I remember assuming that the grown-ups who said "I would have liked to..." but never did were the sad ones. Maybe they were lazy or unlucky or just failures, I thought; but it was really too bad for them that their dreams escaped them. What I think now, what I've seen in the eyes, bright and steady, of the majority of those who have gone before me, is that the ones who said "I would have liked to..." but never did, probably found far greater happiness elsewhere. I'm sure they were happier than the ones who couldn't let go, the ones who spent their whole lives trying to find and have and grasp everything, and instead watching it all slip through their fingers in the end. The happy ones found that one thing--family, a hobby, a passion--and they clung to it with all their strength, even if it meant watching something else fall by the wayside. And in the end, for them, what they held on to was with them. It was nurtured, full grown, more fulfilling than they ever could have anticipated in the beginning. 

Sometimes when you're still young, but not as young as some, it's easy to allow feelings of inadequacy to creep in. "I'm not working as hard as I once did," I've thought to myself; and I've said out loud more times than I could ever count, "I don't know why I'm so tired." I look at "kids" just starting out, positive they know which way to head, and so unbelievably confident and capable. I wonder if I ever was that way, and how in growing older, I've backtracked somehow? 
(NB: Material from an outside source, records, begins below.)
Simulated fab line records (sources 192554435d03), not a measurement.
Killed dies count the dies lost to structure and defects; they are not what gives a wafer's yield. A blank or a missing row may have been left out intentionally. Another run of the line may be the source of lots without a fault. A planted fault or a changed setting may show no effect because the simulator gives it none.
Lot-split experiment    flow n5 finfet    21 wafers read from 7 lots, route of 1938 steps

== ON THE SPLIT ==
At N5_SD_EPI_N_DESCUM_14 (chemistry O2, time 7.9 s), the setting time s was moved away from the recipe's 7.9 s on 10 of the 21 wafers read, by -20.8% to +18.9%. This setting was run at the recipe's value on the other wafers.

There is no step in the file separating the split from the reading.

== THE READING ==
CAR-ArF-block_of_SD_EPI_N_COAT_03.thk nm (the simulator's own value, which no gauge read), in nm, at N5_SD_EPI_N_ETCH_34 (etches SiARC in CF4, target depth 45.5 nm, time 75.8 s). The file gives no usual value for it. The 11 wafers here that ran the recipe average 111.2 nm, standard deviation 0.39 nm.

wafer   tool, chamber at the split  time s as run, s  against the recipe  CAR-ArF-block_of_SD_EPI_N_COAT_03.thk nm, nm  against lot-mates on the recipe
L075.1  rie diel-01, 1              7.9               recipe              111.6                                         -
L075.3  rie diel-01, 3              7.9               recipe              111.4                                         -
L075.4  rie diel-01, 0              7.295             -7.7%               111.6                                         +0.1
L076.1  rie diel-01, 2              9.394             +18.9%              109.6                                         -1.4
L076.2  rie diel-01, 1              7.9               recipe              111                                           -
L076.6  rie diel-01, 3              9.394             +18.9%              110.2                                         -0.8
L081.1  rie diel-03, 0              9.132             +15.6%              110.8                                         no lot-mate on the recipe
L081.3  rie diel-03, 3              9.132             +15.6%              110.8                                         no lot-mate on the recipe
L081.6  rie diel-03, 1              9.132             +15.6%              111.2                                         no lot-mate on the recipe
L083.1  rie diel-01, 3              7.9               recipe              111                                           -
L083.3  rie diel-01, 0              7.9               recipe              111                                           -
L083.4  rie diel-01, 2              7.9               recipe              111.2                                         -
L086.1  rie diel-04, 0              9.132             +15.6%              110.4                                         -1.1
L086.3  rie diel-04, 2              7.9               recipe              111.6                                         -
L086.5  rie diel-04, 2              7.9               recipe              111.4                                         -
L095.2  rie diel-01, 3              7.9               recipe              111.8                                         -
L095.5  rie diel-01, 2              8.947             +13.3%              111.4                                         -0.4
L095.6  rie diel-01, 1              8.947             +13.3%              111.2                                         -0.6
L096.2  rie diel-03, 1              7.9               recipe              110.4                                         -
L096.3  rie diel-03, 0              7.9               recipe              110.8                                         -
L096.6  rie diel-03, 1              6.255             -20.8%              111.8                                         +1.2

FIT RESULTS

But I think what I'm doing, what I hope I'm doing, in focusing on my family, in pursuing a simpler way of living, in dedicating myself to one craft and dream, is letting go of the other things that really would only stand in my way, when it comes down to it. I hope I'm digging into the things that matter. I hope I'm left standing with something bigger than I could have dreamed ten years ago. I hope it's a legacy.

In fact, if I could leave a legacy, it would be that I knew how to let go, to move with life, to ignore the unimportant, to forgive wrongs, and to pour myself into only the things that matter. 

Anxious

I am not, by nature, an anxious person. And by this I mean not that I never worry or over-consider things or get excited in that really exaggerated way; rather that I am not one to submit myself to undefined worry or excitement. If I'm jumpy and nervous or breathless and excitable, I always know why. 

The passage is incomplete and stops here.